Each pokemon will be defined by these variables:

poke_id : unique identifier for each pokemon (integer, sequential)
poke_name : the name of the pokemon (string)
poke_type : the category of pokemon (string)
hp : base hitpoints (integer between 400 and 500)
attack : base attack (integer between 50 and 100)
defense : base defense (integer between 50 and 100)
special_attack : base special attack (integer between 100 and 150)
special_defense : base sepecial defense (integer between 100 and 150)
speed : base speed (integer between 0 and 100)

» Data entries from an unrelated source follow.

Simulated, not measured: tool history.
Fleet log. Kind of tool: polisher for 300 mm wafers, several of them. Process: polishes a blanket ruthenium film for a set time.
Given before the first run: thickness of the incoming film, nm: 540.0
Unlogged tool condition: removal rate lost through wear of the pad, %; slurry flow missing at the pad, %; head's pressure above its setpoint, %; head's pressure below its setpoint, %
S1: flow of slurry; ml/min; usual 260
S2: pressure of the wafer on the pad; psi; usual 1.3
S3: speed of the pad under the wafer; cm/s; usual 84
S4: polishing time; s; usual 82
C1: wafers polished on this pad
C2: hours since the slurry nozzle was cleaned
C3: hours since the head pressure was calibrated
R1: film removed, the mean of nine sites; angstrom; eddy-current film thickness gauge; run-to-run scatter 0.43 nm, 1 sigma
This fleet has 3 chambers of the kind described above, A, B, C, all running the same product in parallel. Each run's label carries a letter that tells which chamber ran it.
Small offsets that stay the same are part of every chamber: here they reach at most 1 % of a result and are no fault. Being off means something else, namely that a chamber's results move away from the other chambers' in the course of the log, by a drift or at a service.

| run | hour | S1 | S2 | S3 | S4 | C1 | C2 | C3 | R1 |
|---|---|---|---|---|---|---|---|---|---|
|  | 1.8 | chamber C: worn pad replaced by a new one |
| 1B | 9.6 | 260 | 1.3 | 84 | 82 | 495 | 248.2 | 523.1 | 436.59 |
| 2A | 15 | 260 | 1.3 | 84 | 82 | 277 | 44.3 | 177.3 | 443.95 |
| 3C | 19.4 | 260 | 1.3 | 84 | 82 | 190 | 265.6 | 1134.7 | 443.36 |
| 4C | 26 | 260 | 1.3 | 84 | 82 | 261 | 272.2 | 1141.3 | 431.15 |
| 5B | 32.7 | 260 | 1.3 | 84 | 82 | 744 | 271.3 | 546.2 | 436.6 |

## A) Create a function called create_pokemon
The function should take arguments for poke_id, poke_name, and poke_type.
Use np.random.randint to generate values for the numeric attributes based on the conditions above. If you're not clear on how this function works, there is a cell below with an example. Play around with it!
The function should return a dict for the pokemon.
Without assigning it to a variable, check the function's output by calling it with the following arguments:
poke_id = 1
poke_name = 'charmander'
poke_type = 'fire'

In [15]:
import numpy as np

In [16]:
# Play around with this cell to understand np.random.randint!

np.random.randint(0,10)

1

In [18]:
#a function that returns a dictionary
def create_pokemon(poke_id, poke_name, poke_type):
    return {
        'poke_id': poke_id,
        'poke_name': poke_name,
        'poke_type': poke_type,
        'hp': np.random.randint(400,500), 
        'attack': np.random.randint(50,100),
        'defense': np.random.randint(50,100),
        'special_attack': np.random.randint(100,150),
        'special_defense': np.random.randint(100,150),
        'speed': np.random.randint(0,100)
    }

In [19]:
create_pokemon(3, 'bulbasaur', 'grass')

{'attack': 93,
 'defense': 56,
 'hp': 469,
 'poke_id': 3,
 'poke_name': 'bulbasaur',
 'poke_type': 'grass',
 'special_attack': 102,
 'special_defense': 122,
 'speed': 92}

## B) Populate the pokedex!
Now we need some pokemon to catch. Let's create a dictionary to store the information!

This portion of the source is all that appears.